An article in last week's New Yorker (not the egregious debut-fiction double issue) chronicled the effects recording technology has had on popular music and the way music is produced. It was an extremely cursory survey -- the topic probably requires a book the size of The Printing Press as an Agent of Change to be thorough -- but a welcome relief from the ahistorical criticism that typifies magazines. Typically magazines are enlisted to promote the idea that whatever is happening now is the most important thing that has ever happened, the culmination of trends that have building for a long time. Magazines serve the purpose of binding us to the present, selling us the status quo as the teleology of history. Readers enjoy this, as it convinces them that the accident of their birth in these times was extremely fortunate for them. And it's extremely freeing to have the zero degree of memory modeled for us day after day -- the way several different books can be cited as the most important book of the year on successive days, the way that one long-term economic prognosis on the front page of the Money and Investing section of the Journal can be completely contradicted the next day with no notice of the sudden shifts in direction. An alternate history is always generated spontaneously to make the current pronouncement inevitable, which has the sum effect of making the past irrelevant.

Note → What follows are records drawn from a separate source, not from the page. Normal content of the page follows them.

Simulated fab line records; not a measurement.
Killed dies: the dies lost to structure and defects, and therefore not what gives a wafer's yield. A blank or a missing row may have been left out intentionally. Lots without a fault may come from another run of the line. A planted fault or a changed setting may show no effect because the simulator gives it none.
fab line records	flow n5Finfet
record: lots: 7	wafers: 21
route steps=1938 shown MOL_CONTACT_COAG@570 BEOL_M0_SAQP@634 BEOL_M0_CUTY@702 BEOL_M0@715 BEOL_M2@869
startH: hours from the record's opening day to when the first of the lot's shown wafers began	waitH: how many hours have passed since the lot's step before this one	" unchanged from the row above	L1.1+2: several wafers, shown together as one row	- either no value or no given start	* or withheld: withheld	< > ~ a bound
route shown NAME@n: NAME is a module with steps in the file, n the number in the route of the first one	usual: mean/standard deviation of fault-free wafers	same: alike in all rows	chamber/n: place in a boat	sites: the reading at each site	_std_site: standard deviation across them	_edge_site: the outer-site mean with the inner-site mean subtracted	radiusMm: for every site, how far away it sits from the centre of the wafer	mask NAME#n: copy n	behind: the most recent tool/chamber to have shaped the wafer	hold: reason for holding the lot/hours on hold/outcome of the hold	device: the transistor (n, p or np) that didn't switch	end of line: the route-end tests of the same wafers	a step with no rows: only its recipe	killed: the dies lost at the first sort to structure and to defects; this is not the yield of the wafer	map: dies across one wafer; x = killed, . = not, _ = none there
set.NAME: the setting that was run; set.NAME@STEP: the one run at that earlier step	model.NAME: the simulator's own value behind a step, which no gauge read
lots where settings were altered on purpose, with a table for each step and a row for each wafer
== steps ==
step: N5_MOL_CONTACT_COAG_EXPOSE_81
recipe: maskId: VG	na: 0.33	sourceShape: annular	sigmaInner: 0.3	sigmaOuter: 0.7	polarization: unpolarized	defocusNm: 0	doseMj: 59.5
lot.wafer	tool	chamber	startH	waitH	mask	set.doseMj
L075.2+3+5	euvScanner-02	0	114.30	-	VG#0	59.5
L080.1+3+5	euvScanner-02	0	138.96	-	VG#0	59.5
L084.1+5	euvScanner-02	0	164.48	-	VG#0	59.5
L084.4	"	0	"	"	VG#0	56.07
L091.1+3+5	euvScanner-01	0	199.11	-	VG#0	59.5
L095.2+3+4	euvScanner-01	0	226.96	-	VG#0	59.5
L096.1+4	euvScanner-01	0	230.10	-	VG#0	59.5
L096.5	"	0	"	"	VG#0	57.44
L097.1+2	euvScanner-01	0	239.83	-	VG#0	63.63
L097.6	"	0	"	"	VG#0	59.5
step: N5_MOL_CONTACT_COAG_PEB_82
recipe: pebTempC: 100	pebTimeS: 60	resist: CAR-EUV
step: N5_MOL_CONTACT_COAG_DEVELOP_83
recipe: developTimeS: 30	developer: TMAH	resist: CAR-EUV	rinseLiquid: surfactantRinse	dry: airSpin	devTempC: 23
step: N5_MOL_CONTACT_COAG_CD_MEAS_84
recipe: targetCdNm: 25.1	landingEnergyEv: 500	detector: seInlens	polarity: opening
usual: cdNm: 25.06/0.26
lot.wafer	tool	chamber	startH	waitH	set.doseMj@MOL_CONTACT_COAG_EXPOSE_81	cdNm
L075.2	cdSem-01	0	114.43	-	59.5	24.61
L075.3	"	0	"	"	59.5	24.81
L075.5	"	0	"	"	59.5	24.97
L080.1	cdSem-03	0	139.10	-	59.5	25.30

People are generally uninterested in historical/technological studies like the New Yorker piece because they expect magazines to confirm that the readers themselves, as the profound individuals they all are, are really the only agents of history -- that we have complete autonomy and our choices have the complete impact we intend. We want magazines to pander to our importance.
The article debates whether recording has destroyed music, an Adornoesque plaint that follows this logic: recordings commodify sound and mechanical duplication alienates it from the performer. Music reappears in culture as an industrial product, accomplishing the promulgation of industrial ideology. It thus accustoms workers to the rhythms of the assembly line, it teaches them to mistake flashy tricks and effects for true creativity and improvisation, it flattens composition to the repetition of a few set formulas and encourages listeners to see that as true creativity, the wise choice among circumscribed options (kind of like American democracy). The ease with which music can be played with records makes it ubiquitous, and utterly devalues it, destroying its "negative" function -- its ability to negate the techno-rational affirmative culture that entombs us. Positivists might say that technology allows consumers to become more active in their consumption, that reproduction makes consumption productive -- the sort of thinking that views dee-jaying as a creative art. The real problem is that music is already a commodity the first time we hear it -- we cannot conceive of music that's not already implicated in consumer capitalism. No music remains innocent.